The new push, which is quietly making its way into construction standards around the world, says restrooms should provide two to three times as many "outlets" for women as for men. In that sense, "potty parity" bills offer women more than parity: It may finally trim the long lines for women's rooms at theaters, stadiums, and highway rest stops.

"It's a good thing," says Kari Roberts of Reading, Mass., a shopper at the Prudential Center Mall in Boston. She says the wait time for restrooms "needs to be the same" for both men and women.

"There's always this conversation, this conspiracy" among women waiting in line for the bathroom, she says. "Women are always asking: 'Is there anyone in the men's room? Can we go in there and take it over?'"

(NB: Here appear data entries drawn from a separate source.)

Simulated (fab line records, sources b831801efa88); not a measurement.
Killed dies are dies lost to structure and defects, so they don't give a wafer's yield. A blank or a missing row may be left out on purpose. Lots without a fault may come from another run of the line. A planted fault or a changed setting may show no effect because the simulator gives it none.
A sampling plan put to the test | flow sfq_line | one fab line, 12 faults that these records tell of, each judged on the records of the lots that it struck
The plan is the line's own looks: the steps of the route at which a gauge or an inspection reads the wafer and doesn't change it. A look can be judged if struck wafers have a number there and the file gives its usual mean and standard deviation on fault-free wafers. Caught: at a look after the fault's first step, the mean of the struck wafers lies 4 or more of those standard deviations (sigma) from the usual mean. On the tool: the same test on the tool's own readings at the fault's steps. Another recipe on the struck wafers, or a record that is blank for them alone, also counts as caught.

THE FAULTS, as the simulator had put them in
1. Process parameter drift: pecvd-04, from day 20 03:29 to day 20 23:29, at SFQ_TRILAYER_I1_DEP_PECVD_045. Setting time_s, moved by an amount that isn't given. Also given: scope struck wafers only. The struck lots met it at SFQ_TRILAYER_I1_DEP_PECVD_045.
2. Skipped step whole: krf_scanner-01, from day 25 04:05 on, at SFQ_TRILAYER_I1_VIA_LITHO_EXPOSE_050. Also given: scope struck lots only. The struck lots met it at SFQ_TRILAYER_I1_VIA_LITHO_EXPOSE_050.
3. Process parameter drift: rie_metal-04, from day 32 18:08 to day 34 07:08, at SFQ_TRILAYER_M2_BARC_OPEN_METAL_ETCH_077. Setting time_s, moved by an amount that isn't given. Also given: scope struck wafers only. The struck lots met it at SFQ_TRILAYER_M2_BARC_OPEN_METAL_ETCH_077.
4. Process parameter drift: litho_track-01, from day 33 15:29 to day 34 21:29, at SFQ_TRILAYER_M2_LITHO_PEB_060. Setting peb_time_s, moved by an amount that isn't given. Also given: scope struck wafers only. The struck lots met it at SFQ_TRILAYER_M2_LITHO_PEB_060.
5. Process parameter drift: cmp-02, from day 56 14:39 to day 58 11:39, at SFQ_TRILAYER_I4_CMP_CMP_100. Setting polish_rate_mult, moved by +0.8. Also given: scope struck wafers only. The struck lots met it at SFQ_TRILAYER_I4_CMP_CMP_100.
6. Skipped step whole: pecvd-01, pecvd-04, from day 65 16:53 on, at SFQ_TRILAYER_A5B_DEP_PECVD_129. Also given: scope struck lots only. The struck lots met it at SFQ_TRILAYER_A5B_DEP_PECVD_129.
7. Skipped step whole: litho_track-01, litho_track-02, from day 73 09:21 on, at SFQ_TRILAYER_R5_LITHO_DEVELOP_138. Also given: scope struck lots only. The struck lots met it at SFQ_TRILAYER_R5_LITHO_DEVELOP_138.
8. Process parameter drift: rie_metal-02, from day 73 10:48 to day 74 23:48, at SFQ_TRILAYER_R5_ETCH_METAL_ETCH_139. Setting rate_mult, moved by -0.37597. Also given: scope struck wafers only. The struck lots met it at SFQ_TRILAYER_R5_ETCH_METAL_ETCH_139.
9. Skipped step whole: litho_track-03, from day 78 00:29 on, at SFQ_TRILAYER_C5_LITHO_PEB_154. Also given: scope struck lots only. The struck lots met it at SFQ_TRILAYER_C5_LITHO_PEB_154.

When it came to restrooms, architects (and lawyers) used to think in terms of square footage rather than number of outlets - or physiology. But studies show that because women have different needs, on average they spend twice as much time in the bathroom as men, causing longer lines.

In her 1988 graduate thesis, Sandra Rawls of the Virginia Polytechnic Institute timed how long it took hundreds of men and women to answer nature's call. Her observations of the time disparity between the sexes explains the long lines for women.

While Ms. Roberts is not a lawyer, the question of bathroom equality is a legal no-brainer to her. Sure, it may seem fair to give men and women equal-size bathrooms, but the result will always be longer lines for women - especially when you factor in stockings, small children, and feminine health issues.

Perhaps surprisingly, the voice behind many recent legal initiatives on this issue in the United States is decidedly masculine. John Banzhaf, a law professor at George Washington University in Washington, D.C., and the self-anointed "father of potty parity," estimates that about a dozen states and local jurisdictions across the country have passed laws requiring higher ratios of women's to men's toilets in new construction projects. During the previous month, legislatures in such far-flung locales as Hong Kong and Singapore have also signed on to versions of potty parity.